Gentoo Forums
Gentoo Forums
Gentoo Forums
Quick Search: in
Redirecting stdin to parallel scripts
View unanswered posts
View posts from last 24 hours

 
Reply to topic    Gentoo Forums Forum Index Other Things Gentoo
View previous topic :: View next topic  
Author Message
tkzv
Tux's lil' helper
Tux's lil' helper


Joined: 22 Aug 2014
Posts: 92

PostPosted: Sun Feb 09, 2025 2:59 am    Post subject: Redirecting stdin to parallel scripts Reply with quote

I use a simple script to recognize text from screenshots with a hotkey:
Code:
xclip -out -selection clipboard -target image/jpeg | { tesseract - - -l eng+fra+esp; echo ; } | xclip -selection clipboard -in


Sometimes, the screenshot isn't contrasting enough, or the background varies too much, or some other trouble... I found that the quickest solution is OCRing the image at several different gamma values and picking the best (parts) in the text editor. I wrote the following script that does not need any temporary files:

Code:
function ocr () ( tesseract - - -l eng+fra+esp; echo $1 ; echo ; )

function vary_gamma () ( echo $1; convert - -gamma $1 -format jpeg - | ocr $1 )

xclip -out -selection clipboard -target image/jpeg | tee \
        >( vary_gamma 0.0625 ) \
        >( vary_gamma 8 ) \
        >( vary_gamma 0.125 ) \
        >( vary_gamma 4 ) \
        >( vary_gamma 0.25 ) \
        >( vary_gamma 2 ) \
        >( vary_gamma 0.5 ) \
        >( echo 1; ocr 1 ) \
        > /dev/null \
    | xclip -selection clipboard -in


There are several problems with it:
    1. The output from different subprocesses is mixed. This doesn't seem to be a problem with the recognized text, as Tesseract seems to output it as a single chunk, but the first `echo $1` is printed separately. How do I post all output from a vary_gamma instance as a single unbroken piece of text?
    2. All processes try to run simultaneously. I didn't quite understand how it is organized, but on an 8-core processor the number of parallel tesseract processes never exceeded 8, and each OCR task created 2 processes. The results are output in the opposite order, in this case 1 - 0.5 - 2 0.25 - 4 - 0.125 - 8 - 0.0625. Sometimes I need to maximize the number of jobs, sometimes I need to run them sequentially. Is there a simple way to organize them like GNU Parallel does?
    3. Is it possible to write this shorter, for example instead of writing each gamma on a separate line use a for loop? Like
    Code:

    ... | tee >( ocr 1 ) >( for gamma in 0.5 2 0.25 4 0.125 8 0.0625; do tee >( vary_gamma $gamma ) ; done ) | ...

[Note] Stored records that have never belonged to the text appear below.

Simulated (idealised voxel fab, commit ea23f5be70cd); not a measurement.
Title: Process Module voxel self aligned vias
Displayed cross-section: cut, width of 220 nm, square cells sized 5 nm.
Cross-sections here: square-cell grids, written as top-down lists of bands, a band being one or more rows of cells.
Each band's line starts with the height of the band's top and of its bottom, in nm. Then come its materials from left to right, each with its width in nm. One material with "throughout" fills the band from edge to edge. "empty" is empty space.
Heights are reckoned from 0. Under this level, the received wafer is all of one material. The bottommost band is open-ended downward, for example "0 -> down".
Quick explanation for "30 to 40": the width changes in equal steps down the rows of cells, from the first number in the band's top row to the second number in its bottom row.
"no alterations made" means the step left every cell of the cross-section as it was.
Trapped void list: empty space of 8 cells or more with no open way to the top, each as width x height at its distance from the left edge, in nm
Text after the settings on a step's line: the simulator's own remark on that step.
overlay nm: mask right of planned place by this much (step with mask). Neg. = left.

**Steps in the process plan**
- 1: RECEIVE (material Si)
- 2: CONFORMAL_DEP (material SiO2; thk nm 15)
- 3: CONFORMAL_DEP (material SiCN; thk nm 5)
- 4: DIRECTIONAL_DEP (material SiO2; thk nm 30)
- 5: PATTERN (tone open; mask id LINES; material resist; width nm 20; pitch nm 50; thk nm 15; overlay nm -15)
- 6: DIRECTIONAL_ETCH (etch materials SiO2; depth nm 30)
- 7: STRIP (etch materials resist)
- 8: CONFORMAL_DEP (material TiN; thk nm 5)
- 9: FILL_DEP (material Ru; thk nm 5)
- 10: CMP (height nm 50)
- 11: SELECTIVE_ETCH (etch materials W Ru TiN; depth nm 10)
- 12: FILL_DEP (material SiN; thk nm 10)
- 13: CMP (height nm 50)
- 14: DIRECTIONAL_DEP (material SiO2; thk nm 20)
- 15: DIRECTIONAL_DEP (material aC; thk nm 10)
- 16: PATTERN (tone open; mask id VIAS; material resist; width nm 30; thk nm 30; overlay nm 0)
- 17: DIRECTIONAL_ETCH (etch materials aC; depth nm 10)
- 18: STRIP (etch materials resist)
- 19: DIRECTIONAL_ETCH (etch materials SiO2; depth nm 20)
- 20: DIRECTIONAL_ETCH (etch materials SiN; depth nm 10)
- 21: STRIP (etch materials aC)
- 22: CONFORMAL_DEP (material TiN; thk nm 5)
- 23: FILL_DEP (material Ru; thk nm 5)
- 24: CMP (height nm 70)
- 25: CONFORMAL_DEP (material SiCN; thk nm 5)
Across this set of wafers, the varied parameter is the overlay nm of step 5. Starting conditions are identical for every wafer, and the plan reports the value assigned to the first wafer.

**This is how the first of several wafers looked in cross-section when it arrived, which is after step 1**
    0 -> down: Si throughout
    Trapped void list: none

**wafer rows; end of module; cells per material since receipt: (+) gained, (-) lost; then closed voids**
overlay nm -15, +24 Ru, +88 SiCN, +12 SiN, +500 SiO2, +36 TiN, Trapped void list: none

    (I know this doesn't work.)
Back to top
View user's profile Send private message
Goverp
Advocate
Advocate


Joined: 07 Mar 2007
Posts: 2204

PostPosted: Sun Feb 09, 2025 10:15 am    Post subject: Reply with quote

You possibly already know this, but tesseract is limited to 4 threads - it's a design feature that I suspect is left over from the days when most processors had fewer than 4 CPUs...
_________________
Greybeard
Back to top
View user's profile Send private message
tkzv
Tux's lil' helper
Tux's lil' helper


Joined: 22 Aug 2014
Posts: 92

PostPosted: Sun Feb 09, 2025 10:46 am    Post subject: Reply with quote

Goverp wrote:
You possibly already know this, but tesseract is limited to 4 threads - it's a design feature that I suspect is left over from the days when most processors had fewer than 4 CPUs...

No, never heard of it. What about running tesseract in several separate shells? Does the limitation still apply?
Back to top
View user's profile Send private message
Hu
Administrator
Administrator


Joined: 06 Mar 2007
Posts: 23103

PostPosted: Sun Feb 09, 2025 3:32 pm    Post subject: Re: Redirecting stdin to parallel scripts Reply with quote

tkzv wrote:
    1. The output from different subprocesses is mixed. This doesn't seem to be a problem with the recognized text, as Tesseract seems to output it as a single chunk, but the first `echo $1` is printed separately. How do I post all output from a vary_gamma instance as a single unbroken piece of text?
Any time two or more calls to write are used to print the output, this can happen. Either arrange for Tesseract to write the value of $1 as part of its output, or arrange for all output from vary_gamma to be written to a temporary buffer, and then printed as a unit once the buffer is complete. A temporary file is the easiest, but not the only, solution here. If you don't want to deal with cleanup, some trickery with shell redirection can arrange for bash to make the temporary files for you.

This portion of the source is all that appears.